EUR/USD between the French election and Trump

A few days ago, the French people voted in the first round of a truly historic presidential election. Centrist Emmanuel Macron (24.01%) and nationalist Marine Le Pen (21.30%) have now advanced to the run-off on May 7th. Markets reacted positively to the result, with the Euro strengthening against the US Dollar in the hope of a Macron victory.


However, volatility could yet return, with the French legislative elections coming hard on the heels of the presidential election. Both Le Pen and Macron need to get as many votes as possible in these legislative elections, since the ability of the new French president to implement reforms will depend largely on their support in the National Assembly.

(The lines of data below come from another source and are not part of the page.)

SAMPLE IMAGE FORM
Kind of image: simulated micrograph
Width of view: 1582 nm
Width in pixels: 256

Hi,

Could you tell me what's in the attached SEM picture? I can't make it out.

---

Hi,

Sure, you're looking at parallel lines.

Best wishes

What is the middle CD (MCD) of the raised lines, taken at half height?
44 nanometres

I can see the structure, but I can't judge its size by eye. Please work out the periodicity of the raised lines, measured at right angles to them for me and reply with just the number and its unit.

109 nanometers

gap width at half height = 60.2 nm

The Pace of President Trump’s Reforms

President Donald Trump famously predicted that he would do "great things" during his first 100 days in office, and another major policy announcement before end of this period was widely expected. He has already struggled to deliver on several of his campaign promises, such as the pause on immigration from certain countries and the replacement of Obamacare.


His plan for tax cuts, revealed on Wednesday, includes various ideas put forward on the campaign trail, but uncertainty remains as to how the president will finance his spending plans after significantly reducing government revenues. Negotiations on Capitol Hill are likely to be fraught and congressional approval is by no means guaranteed.


As the New York Time put it: “President Trump on Wednesday proposed sharp reductions in both individual and corporate income tax rates, reducing the number of individual income tax brackets to three — 10%, 25% and 35% — and easing the tax burden on most Americans, including the rich. […] The plan would include a special one-time tax to entice companies to repatriate cash that they are parking overseas. […] A 15% business tax rate would apply not only to corporations, but also to small businesses and other large owner-operated conglomerates”.


The plan could well have a positive impact on the US economy. Significant reductions in tax rates would create incentives for entrepreneurs and could increase labour force participation. Higher levels of personal investment could also be encouraged, but this will depend on changes in interest rates.


President Trump’s tax reforms are principally designed to reduce unemployment and spur consumer spending. A more favourable environment for business could increase inflationary pressures, especially in terms of rising wages, which could accelerate the rate of Fed Funds hikes, influencing the value of the US Dollar.


The USD Could Benefit from the Prospects of a Tightening of US Monetary Policy


All decisions made by a central bank influence the cost and availability of money in the economy. This has a direct impact on the supply of and demand for the national currency, and more generally on the foreign exchange market.


When a country’s interest rate rises, this attracts foreign investors because the demand for that currency is higher. Thus, the value of this currency will increase relative to other currencies. Higher interest rates also increase borrowing costs, reducing the availability of money in the markets, which will further increase the value of the given currency.